On August 2nd, 2006, Mr. Peter Zeng and Ms. Richelle Ye, who had been living with their 7 year old son in Saint-Sauveur since December 2003, were the target of a hate-motivated assault and death threats in a park near their young son's day camp. Mr. Zeng was pushed and punched by a male while Ms. Ye was spat on and pushed by two females who hurled racial slurs, such as “F. you Chinese” and “Go back to your country.” A security guard stopped the three youths from further assaulting them. The Saint-Sauveur police later arrested and charged one of the youths with assault and uttering death threats.

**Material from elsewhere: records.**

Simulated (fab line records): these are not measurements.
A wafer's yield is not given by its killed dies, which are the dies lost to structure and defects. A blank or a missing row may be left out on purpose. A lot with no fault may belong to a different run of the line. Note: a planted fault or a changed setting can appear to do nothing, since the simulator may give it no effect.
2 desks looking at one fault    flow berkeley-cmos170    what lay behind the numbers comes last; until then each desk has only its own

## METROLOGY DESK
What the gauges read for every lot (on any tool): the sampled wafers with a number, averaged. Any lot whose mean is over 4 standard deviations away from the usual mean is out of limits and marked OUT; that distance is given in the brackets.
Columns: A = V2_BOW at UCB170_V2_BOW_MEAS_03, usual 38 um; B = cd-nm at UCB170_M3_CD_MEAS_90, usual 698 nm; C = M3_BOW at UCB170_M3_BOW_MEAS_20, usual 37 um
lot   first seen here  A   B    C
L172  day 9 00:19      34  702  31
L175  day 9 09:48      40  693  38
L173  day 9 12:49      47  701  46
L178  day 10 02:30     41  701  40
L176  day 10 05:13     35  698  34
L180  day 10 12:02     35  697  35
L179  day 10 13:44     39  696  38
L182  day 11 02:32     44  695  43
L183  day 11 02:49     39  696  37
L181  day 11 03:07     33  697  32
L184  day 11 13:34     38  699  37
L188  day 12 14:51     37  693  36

The couple believed the assault was related to the theft of their dog several weeks earlier by a group of youths. Their dog was recovered thanks partly to a private detective they hired.

The couple sought CRARR's help to file a civil rights complaint against all three youths, two of whom were minors at the time. In a decision released two weeks ago, the human rights commission ruled in favor of the couple, requiring the two-then minors (who are now adults) and their parents to pay the couple $3,000 and $2,000 respectively in moral damages. A third young woman is also required to pay the couple $2,000. In addition, the youths are required to take a sensitivity training session in discrimination, which the commission will hold.

Speaking on behalf of the couple, CRARR's Executive Director Fo Niemi stated that the couple is generally pleased with the outcome, but added that the amount of damages was deemed to be somewhat low and might not serve as an effective deterrent. Furthermore, the couple is concerned that the commission took three years to investigate and issue a decision on a clear-cut case that had already gone through the juvenile justice system.

Nevertheless, CRARR encourages Chinese Quebecers to come forward and file complaints against acts of racial discrimination and violence. “Mr. Zeng and Ms. Ye hope that their action will inspire other Chinese people in Canada to stand up for their rights”, said Mr. Niemi.

The youths and their parents have until February 26 to pay the damages, failing which the case will be brought to the Quebec Human Rights Tribunal.